Weekly Jobless Claims, March Housing Starts and April Philadelphia Fed Manufacturing Survey

KEY DATA:  Claims: 5.245 million; 4-Week Total: 22.03 million/ Starts: -22.3%; Over-Year: +1.4%; Permits: -6.8%; Over-Year: +5%/ Phila. Fed (Manufacturing): down 43.9 points; Orders: down 55.4 points; Future Activity: up 7.8 points

IN A NUTSHELL:  “Another week of massive unemployment claims and the end is not in sight.”

WHAT IT MEANS: When you shut down the economy, people become unemployed – duh – and the numbers we are seeing are unimaginable.  Over 5 million people filed for unemployment insurance last week, bringing the total to over 22 million in just the last four weeks alone.  Let me put this into perspective.  During the Great Recession’s peak filing period, which occurred in March 2009, “only” 2.64 million people filed during a four-week period.  That is, over eight times as many people filed for unemployment this year compared to eleven years ago.  While the claims numbers should decelerate, they could remain incredibly high for the next few weeks, as some states have just started to put in social distancing curbs.  It is likely the total will reach 30 million by mid-May.  It is hard to see the unemployment rate peaking below 20%.  That would be double the top reached during the Great Recession and it could probably even double the post-WWII 10.8% rate hit in November and December 1982.

Housing starts plummeted in March, but even that sharp decline may be misleading.  Construction had been on a roll for a year and it looked like this sector would lead the economy this year.  Thus, the large drop in construction may look bad, but starts were still higher than they were in March 2019.  I suspect that if we had the numbers for the last week of the month, they would show a much greater decline and that is the level we need to be factoring into the outlook for the economy.  It is unclear how far residential new construction activity will fall.  Only a few states are limiting activity and that is often just for spec construction.  The problem may be more in the multi-family area as social distancing requirements are harder to satisfy in large projects.

The Philadelphia Fed’s April index of manufacturing tanked, which was hardly a surprise.  There were some interesting numbers in the report.  Not one firm reported a rise in new orders while 71% said they declined.  But while order books thinned, the decline was not excessively large and over 16% saw their backlogs increase.  Despite the current carnage, respondents were more optimistic about the future.  The index of activity six months from now rose.  The easiest interpretation is that respondents believe we have hit rock bottom and there is no way to go but up.  Let’s hope they are right.    

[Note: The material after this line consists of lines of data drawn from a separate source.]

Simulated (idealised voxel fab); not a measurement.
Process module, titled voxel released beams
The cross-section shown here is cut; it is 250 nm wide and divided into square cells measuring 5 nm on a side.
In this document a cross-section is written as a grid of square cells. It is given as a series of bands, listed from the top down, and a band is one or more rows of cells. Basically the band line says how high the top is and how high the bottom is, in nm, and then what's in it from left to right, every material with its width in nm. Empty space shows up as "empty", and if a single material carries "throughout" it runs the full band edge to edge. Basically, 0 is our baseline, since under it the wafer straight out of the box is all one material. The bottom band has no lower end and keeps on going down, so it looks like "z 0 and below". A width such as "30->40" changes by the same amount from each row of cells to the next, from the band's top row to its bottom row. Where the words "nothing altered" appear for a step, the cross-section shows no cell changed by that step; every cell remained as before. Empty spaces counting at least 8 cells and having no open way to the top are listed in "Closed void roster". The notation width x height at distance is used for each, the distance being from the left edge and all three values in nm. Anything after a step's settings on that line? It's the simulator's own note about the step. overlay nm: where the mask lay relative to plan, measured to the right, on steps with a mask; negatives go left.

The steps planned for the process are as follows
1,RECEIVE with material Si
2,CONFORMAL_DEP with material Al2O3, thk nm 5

IMPLICATIONS:  It seems investors think there is no amount of short-term damage to the economy that matters.  In the three weeks from March 21st, when the first massive job claims number was released and we saw that claims, not those unemployed, just those who could maneuver through the websites and file unemployment claims, reached a total of 22 million, the equity markets rose by double-digits and a record weekly gain were recorded.  Really, did anyone factor that many unemployed people into equity prices?  I doubt it.  And that total will only rise a lot more.  Previously, the largest number of people unemployed was 15.4 million in October 2009.  We are likely to see more than twice that number this time.  And even if the CARES Act artificially lowers the unemployment rate by shifting unemployment compensation payments from direct government checks to indirect government checks, the actual unemployment situation will not change.  Those private sector-government paid workers eventually have to actually work and businesses will have to make enough money to pay them. Over thirty million is a large number to find real work when the reopening is going to be phased in.  But hey, the relationship of Wall Street to Main has been tenuous for a long time so I guess we can chalk this up to … well I have no idea what.